New experimentation engine

We've built a new experimentation engine to support more advanced features and improve the accuracy of experiment results. Here are some of the key features it includes:

A single, consistent exposure criterion for the entire experiment
Support for outlier handling (Winsorization)
Configurable handling of users exposed to multiple variants (exclude or use first seen variant)
Improved support for conversion windows and time-based metrics (formerly called trend metrics)
A better running time calculator that uses your historical data to estimate experiment duration

The user interface has also been updated. You'll now see a chart showing experiment exposures, as well as the total number of users in each variant. There's also a count of users who were exposed to more than one variant.

This is now the default engine for all new experiments.

Migrating to the new engine

If you'd like to migrate an old experiment to the new engine, simply create a new experiment using the same feature flag, add your metrics, and launch it. After launching, you can adjust the start date to match your original experiment.

Running time calculator

The new running time calculator provides a more accurate estimate of how long your experiment will need to run. It walks you through a few steps:

Traffic estimation: Choose an event to estimate incoming traffic. For example, a pageview event with a specific path or URL filter.
Select metric: Pick one of your added metrics—ideally, your primary success metric—for estimating running time.
Minimum detectable effect: Set the minimum relative change you'd like to detect. Smaller changes require more data and longer run times. A common range is between 5% and 30%, depending on the impact you're trying to measure and your daily user volume.

Screenshot of the running time calculator

Experiment exposure

By default, a user is considered exposed when we record the $feature_flag_called event — meaning they reached the part of your product where the experiment runs. Only those users are included in the analysis. If the default $feature_flag_called event is not suitable for you, you can specify a different exposure event. We will then use the event property $feature/<flag-key>: <variant-key> to determine which variant a user is in.

The experiment view shows the unique-user count for each variant at the top.

Note: Metric events are only counted if they occur after a user's first exposure.

Users exposed to multiple variants

Sometimes, users may have been exposed to more than one variant. To ensure robust experiment results, the default behavior is to exclude them from the analysis. If you still would like to include them, you can change this behavior under "Edit exposure criteria":

Exclude (default): Exclude users exposed to multiple variants. This ensures clean results by only analyzing users who had a single, consistent experience. Excluded users are grouped under $multiple in the exposure table.
First seen variant: Include the users and attribute all metric events to the first variant they encountered. Only choose this option if you know what you are doing.

Configuring metrics

Funnel

This works similarly to funnels in product analytics. Use it to measure conversion rates. Currently, we only show results for the final step of the funnel, but we're working on supporting breakdowns by step soon.
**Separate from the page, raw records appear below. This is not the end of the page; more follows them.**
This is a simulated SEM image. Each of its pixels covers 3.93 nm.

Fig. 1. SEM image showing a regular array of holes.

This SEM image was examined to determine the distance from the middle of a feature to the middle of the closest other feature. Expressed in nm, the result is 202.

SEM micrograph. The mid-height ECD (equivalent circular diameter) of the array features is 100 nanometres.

When you add a funnel metric, we insert a placeholder for the experiment exposure in the preview. That's because using the actual exposure criteria as the first step would typically result in no data being shown. During evaluation, your chosen exposure event will serve as the actual first step. This means you can add funnels with just one step because exposure is implicitly treated as step one.

Mean

Use this to track metrics like total event count or summed values (e.g., revenue). Here's how it works:

We aggregate the chosen value for each user using your selected method (count, sum, or average).
We then compute the mean of those values for each variant.
This mean is used to determine the statistical difference between variants.

For example:

If you choose sum of revenue, we calculate total revenue per user, then take the mean across users.
If you select average revenue (not supported yet, but coming soon), we first compute each user's average (total revenue / number of events), then average those values across users.

Ratio

Ratio metrics—such as average order value—are not yet supported, but they're on the roadmap. These metrics allow you to divide one metric by a different, meaningful denominator. For example, instead of calculating average order value by dividing total revenue by the total number of users in the experiment (including those who didn't place an order), you would divide by the number of users who actually made a purchase. This provides a more accurate view of performance per relevant event or user segment.

Outlier handling

You can limit the impact of extreme values by capping metric data at specified percentile thresholds using configurable lower and upper bounds. Metric data beyond those thresholds aren't included in experiment calculations.

This technique is commonly known as Winsorization and is especially useful for metrics with highly skewed distributions, such as revenue or total event counts, where a small subset of users can produce unusually high values that distort overall results.

Conversion windows

Conversion windows restrict metric events to those that occur within a defined time window following a user's initial exposure to the experiment. Metric events outside of the conversion window aren't included in experiment calculations.

This ensures that only relevant, post-exposure behavior is included in the analysis.